Churn becomes most useful when combined with file hotspot analysis:

The Danger Zone

Risk Matrix

Churn Level
Change Frequency
Low Churn
High Churn
High Change Frequency
Feature-heavy
Growing area
DANGER ZONE
Unstable code
Low Change Frequency
Stable, mature
code
Cleanup in progress

High change frequency + High churn = Danger zone. This means a file is:

  • Changed frequently (everyone touches it)
  • Mostly rewrites (not stable additions)
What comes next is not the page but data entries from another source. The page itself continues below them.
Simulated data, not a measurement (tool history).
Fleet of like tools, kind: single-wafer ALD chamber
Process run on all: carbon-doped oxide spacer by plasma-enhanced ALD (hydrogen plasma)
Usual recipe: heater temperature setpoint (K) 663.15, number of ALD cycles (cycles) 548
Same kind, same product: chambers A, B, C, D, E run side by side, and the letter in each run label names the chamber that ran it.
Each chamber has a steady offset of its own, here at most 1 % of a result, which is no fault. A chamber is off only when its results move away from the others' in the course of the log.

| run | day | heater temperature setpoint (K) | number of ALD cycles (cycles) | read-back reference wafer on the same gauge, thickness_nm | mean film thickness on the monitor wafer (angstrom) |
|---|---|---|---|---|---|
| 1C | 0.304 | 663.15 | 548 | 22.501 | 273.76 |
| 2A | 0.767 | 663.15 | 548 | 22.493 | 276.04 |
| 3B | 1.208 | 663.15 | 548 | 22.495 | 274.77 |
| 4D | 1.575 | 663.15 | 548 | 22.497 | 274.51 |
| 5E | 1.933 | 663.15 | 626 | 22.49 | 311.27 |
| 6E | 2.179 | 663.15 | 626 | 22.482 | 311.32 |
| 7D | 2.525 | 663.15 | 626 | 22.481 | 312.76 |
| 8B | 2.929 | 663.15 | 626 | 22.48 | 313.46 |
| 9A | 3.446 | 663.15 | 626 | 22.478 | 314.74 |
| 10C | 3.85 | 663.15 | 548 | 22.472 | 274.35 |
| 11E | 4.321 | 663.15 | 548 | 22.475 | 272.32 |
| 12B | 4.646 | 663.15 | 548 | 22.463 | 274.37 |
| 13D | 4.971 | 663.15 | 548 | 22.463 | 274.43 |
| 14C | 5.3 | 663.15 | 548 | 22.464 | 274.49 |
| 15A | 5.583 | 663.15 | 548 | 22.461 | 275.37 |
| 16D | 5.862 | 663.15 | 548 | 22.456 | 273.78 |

This combination often indicates an unstable abstraction or unclear ownership. These files are candidates for:

  • Architectural review
  • Possible redesign
  • Breaking into smaller, more stable pieces
  • Clearer ownership assignment

Finding Danger Zone Files

Use the File Hotspots page to find frequently-changed files, then investigate their churn patterns.

Developer Churn Patterns

The "Refactoring Hero" Award

CodePulse's Awards system includes a "Refactoring Hero" category that recognizes developers with high churn rates. This celebrates the often-thankless work of:

  • Cleaning up legacy code
  • Paying down tech debt
  • Simplifying complex systems
  • Removing dead code

Individual Churn Context

Different developers naturally have different churn patterns based on their roles:

  • New feature developers: Lower churn (mostly additions)
  • Platform/infrastructure engineers: Higher churn (lots of refactoring and optimization)
  • Bug fixers: Moderate churn (targeted changes)
  • Tech debt specialists: High churn (cleanup focused)

Don't compare developers' churn rates directly—compare them to their own historical patterns and their assigned work type.

Team Strategies

Allocating Refactoring Time

If your churn is consistently low (<20%) for a mature codebase, you may not be investing enough in maintenance:

  • 20% rule: Allocate roughly 20% of sprint capacity to tech debt and refactoring
  • Boy scout rule: Leave code better than you found it (small improvements with each PR)
  • Tech debt sprints: Periodic dedicated cleanup sprints

Tracking Tech Debt Paydown

Use churn trends to validate that tech debt investment is happening:

  • After a "tech debt week," churn should spike temporarily
  • Consistent moderate churn (25-35%) suggests healthy maintenance cadence
  • Persistently low churn despite known debt suggests it's being deprioritized

Communicating Churn Value

Refactoring work is often invisible to stakeholders. Use churn data to demonstrate value:

Example: Communicating Churn Value to Stakeholders

Engineering Manager

"This quarter, our Refactoring Heroes removed 12,000 lines of legacy code while maintaining all functionality. This represents a 15% reduction in codebase complexity, making future development faster and reducing bug surface area."

Warning Signs to Watch

  • Churn dropping to near zero: May indicate all effort going to features, accumulating debt
  • Churn spiking without explanation: Investigate—could be thrashing or scope changes
  • Same files churning repeatedly: Unstable area needing architectural attention
  • High churn + high bug rate: Changes aren't improvements, they're chasing problems

Combining with Other Metrics

Churn is most valuable when combined with:

  • Test failure rate: High churn + stable tests = good refactoring. High churn + test failures = risky changes.
  • Cycle time: High churn PRs often take longer to review— plan accordingly.
  • Risk score: Large deletions in critical paths warrant extra review scrutiny.